All the Acela is good at is
All the Acela is good at is being expensive.
It hardly saves any time over regular Amtrak. I don't find it comfortable. And it has far fewer seats -- only 4 usable cars, ignoring First Class since it's even more expensive, and the cafe has no seating unlike regular Amtrak which is full of 4-person tables.
Amtrak needs to figure out how to offer cheaper tickets, which would increase ridershipand allow them to expand service. It's insane that 2 people would have to pay almost $1000 round-trip to take the train to New York and back. These tiny trains run at most once per hour, while the highways are jammed. What exactly is the goal of our transportation policy in this country and region?
Acela > Regional
I ride Acela probably 8-10 times a year r/t to NYC for work (and occasionally to Philly, but I usually fly to PHL) and the Acela is way nicer than the Regional. Better tables, better food, better booze, nicer bathrooms, mostly quiet business travelers working or watching movies. Fewer stops, hour faster home, delayed less often.
Amtrak has something like 70% of the travel market between Boston and NYC, and similarly market share between NYC and DC.

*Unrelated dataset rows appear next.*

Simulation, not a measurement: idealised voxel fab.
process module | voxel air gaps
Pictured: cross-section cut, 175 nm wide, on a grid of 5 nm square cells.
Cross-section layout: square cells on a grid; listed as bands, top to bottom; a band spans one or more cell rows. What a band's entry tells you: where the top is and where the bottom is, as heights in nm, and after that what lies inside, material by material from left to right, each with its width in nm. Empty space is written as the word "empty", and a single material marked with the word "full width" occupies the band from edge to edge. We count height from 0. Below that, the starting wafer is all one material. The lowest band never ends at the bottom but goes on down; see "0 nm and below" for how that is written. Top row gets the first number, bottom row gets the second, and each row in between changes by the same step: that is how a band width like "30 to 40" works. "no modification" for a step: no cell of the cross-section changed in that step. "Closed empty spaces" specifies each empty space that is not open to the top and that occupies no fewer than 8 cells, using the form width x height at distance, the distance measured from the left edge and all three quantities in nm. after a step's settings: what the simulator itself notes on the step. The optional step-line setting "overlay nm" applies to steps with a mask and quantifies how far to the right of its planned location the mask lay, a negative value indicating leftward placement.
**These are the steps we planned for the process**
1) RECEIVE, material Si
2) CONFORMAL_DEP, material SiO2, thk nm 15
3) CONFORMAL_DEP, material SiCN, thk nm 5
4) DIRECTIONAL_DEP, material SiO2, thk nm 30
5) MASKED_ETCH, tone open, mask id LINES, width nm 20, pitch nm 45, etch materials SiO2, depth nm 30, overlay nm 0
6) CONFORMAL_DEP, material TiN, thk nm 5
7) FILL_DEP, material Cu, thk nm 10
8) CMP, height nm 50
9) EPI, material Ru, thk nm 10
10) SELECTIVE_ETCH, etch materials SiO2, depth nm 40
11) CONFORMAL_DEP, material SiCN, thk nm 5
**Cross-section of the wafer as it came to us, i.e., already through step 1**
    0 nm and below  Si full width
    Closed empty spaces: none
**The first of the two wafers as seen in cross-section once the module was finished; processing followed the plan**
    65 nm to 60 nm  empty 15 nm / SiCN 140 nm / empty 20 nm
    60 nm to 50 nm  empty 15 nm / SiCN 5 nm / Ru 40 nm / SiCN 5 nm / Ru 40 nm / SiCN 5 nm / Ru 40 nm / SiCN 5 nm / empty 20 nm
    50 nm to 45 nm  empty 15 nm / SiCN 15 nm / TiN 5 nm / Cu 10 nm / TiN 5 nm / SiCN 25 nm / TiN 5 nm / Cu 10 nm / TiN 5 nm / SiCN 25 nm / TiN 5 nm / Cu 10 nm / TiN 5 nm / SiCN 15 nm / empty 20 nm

Should it be faster & cheaper? Sure. But that’s unlikely to happen unless the feds kick in more money and all the states along the NE Corridor kick in some serious coin for upgrades to the track, signals and crossings.
Especially when work is paying, I’ll take the Acela over the Regional every time.
Exactly. Acela only makes
Exactly. Acela only makes sense if you're not the one paying.
Amtrak has 63 percent of the Northeast Corridor market...if all you count is rail and air. They exclude cars and buses from that figure.
With trains only once an hour, I would never wait for an Acela if there was a Regional at the time I wanted to leave. And it's not an hour faster -- usually 3:40 vs 4:15 or so.
I'd like to see Amtrak do more with what they have. For example, high-speed trains in Japan can be cleaned during a 7-minute layover. So there's no reason why Amtrak has to waste hours of crew and equipment time turning a train at the end of the trip.
More trips with the same equipment and crews means more revenue without raising prices, and more importantly, more people in trains instead of cars.
Value isn’t there
About Amtrak, they used to say, “Russian service with Swiss pricing,” until people started pointing out that Amtrak’s price per distance traveled was often higher than on the Swiss railways.
Being produced in N Korea?
Soviet style train cars
Agree that they look N. Korean or Soviet style, just in case Bernie or Warren win. Was Amtrak Board Member Hunter Biden involved in the design process?
Maybe from Trump’s bosses in
Maybe from Trump’s bosses in Russia.
They're a replica of the Italo Ferrari trains in Europe
And we all know how Ferrari is synonymous with Communism. Right? Don't let the incomplete paint job and slow construction speed fool you
$2.8 billion to throw away
$2.8 billion to throw away trains that are only 20 years old...
Meanwhile the 1970s Regional cars keep chugging along. At 125 mph.
The new Acela cars are being built in upstate New York.
They are awaiting permissions from the Federal Railroad Administration to be coupled to a standard locomotive and other "tow trains" to bring it to a multi-mile test track in Colorado where it can be brought up to speed and tested under conditions that will mimic daily usage.
The weight issue is due to USA "crash standards" that seek to assure reduced casualty of operator and passengers. The USA standards are different here. The mindset is different. In Europe and they give trains a right-of-way before the auto in most areas. Here it is the other way around and we still have a lot of grade crossings.
The other speed restriction is the infrastructure. The trains themselves are capable to 150 mph easily and the new ones faster. The problem is the tracks they run on and the wire that provides the electricity are very old in parts of CT and NY. because of that, a high speed train can snap the wires and bring the entire system down, so they have to run slower because of that. upgrades are in process in those states but it is a slow and cumbersome, and expensive process. So before we blame the trains, we have to also look at the other and actual causes.
In parts of RI, the Acela does get to the 150 mph speed. In parts of MA the trains can and do travel at 100 mph. In fact a stretch of track in Roslindale is rated at a speed limit of 110 mph. in fact that rating is for all trains but the MBTA rarely goes over 59--79 mph depending on what local stations they are stopping at, and traffic ahead of them.
The trains do in fact get up to the top speed limit of 155 for a good distance in SE MA in the vicinity of Mansfield. The truly slow stretches are thru coastal CT.